January 21: League record. Los Angeles Lakers guard Kobe Bryant became the youngest player to score 25,000 career points.
February 1: Los Angeles Lakers franchise record. Guard Kobe Bryant became the leading scorer in Lakers' franchise history, surpassing Jerry West's previous franchise record of 25,192 points. Bryant scored 44 points on the night to bring his franchise point total to 25,208 points, 14th on the NBA's all-time scoring list.
March 5: Cleveland Cavaliers franchise record. Forward LeBron James became the franchise's all-time leader in minutes played with 21,573 in the Cavaliers' game against the Detroit Pistons, surpassing previous franchise leader Žydrūnas Ilgauskas.

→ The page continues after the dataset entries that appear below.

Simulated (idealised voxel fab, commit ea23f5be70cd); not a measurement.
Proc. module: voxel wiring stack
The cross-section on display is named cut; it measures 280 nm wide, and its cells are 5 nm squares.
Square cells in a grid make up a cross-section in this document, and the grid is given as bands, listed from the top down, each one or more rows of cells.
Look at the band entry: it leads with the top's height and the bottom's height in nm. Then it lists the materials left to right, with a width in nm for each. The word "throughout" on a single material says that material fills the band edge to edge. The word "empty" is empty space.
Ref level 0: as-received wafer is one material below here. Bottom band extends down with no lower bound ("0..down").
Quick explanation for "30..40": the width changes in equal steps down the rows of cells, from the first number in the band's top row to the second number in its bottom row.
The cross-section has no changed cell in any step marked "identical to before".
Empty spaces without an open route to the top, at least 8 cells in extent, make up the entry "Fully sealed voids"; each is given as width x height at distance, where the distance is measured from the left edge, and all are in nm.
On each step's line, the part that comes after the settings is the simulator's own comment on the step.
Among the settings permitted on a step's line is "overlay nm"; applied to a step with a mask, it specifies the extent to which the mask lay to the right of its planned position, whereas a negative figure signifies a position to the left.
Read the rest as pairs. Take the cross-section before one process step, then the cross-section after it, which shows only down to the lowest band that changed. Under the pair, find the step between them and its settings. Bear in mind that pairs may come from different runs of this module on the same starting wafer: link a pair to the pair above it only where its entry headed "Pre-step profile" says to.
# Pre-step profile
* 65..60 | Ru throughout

March 12: Oklahoma City Thunder franchise record. Forward Kevin Durant had his 36th game with 30 or more points this season, breaking the franchise record set by Spencer Haywood in the 1972–73 season.
March 17: Toronto Raptors franchise record. Forward Chris Bosh becomes the first Raptor to score 10,000 points.
April 14: League record. Kevin Durant became the youngest scoring leader at the age of 21. Durant, who averaged 30.1 points per game, surpassed Max Zaslofsky who was the scoring leader in the 1947–48 BAA at the age of 22.
April 14: League record. Dwight Howard led the league in both rebounding and blocked shots. He became the only player to lead the league in blocks and rebounding in the same season twice, which he did consecutively.
December 2: Worst winless start of season. The New Jersey Nets lost to extend their losing streak to 18 since the start of the season. This set the record for the NBA's all-time worst winless start. The Nets broke the old record of 17 games, previously held by both the 1988–89 Miami Heat, who were in their first season, and the 1998–99Los Angeles Clippers, who were resuming play after a league-wide lockout.
December 21: Largest deficit overcome. The Sacramento Kings overcame a 35-point deficit to defeat the Chicago Bulls. This was the second largest deficit overcome in NBA history. The score was Sacramento 44, Chicago 79 with 8:50 remaining in the third quarter, whereupon the Kings rallied with a 58–19 run for the remainder of the game to win in regulation time. The final score was Sacramento 102, Chicago 98. The NBA record for this feat took place on November 27, 1996, when the Utah Jazz overcame a 36-point deficit to defeat the Denver Nuggets in regulation by a final score of Utah 107, Denver 103. The Jazz achieved this feat as the home team, while the Kings achieved it as the visiting team.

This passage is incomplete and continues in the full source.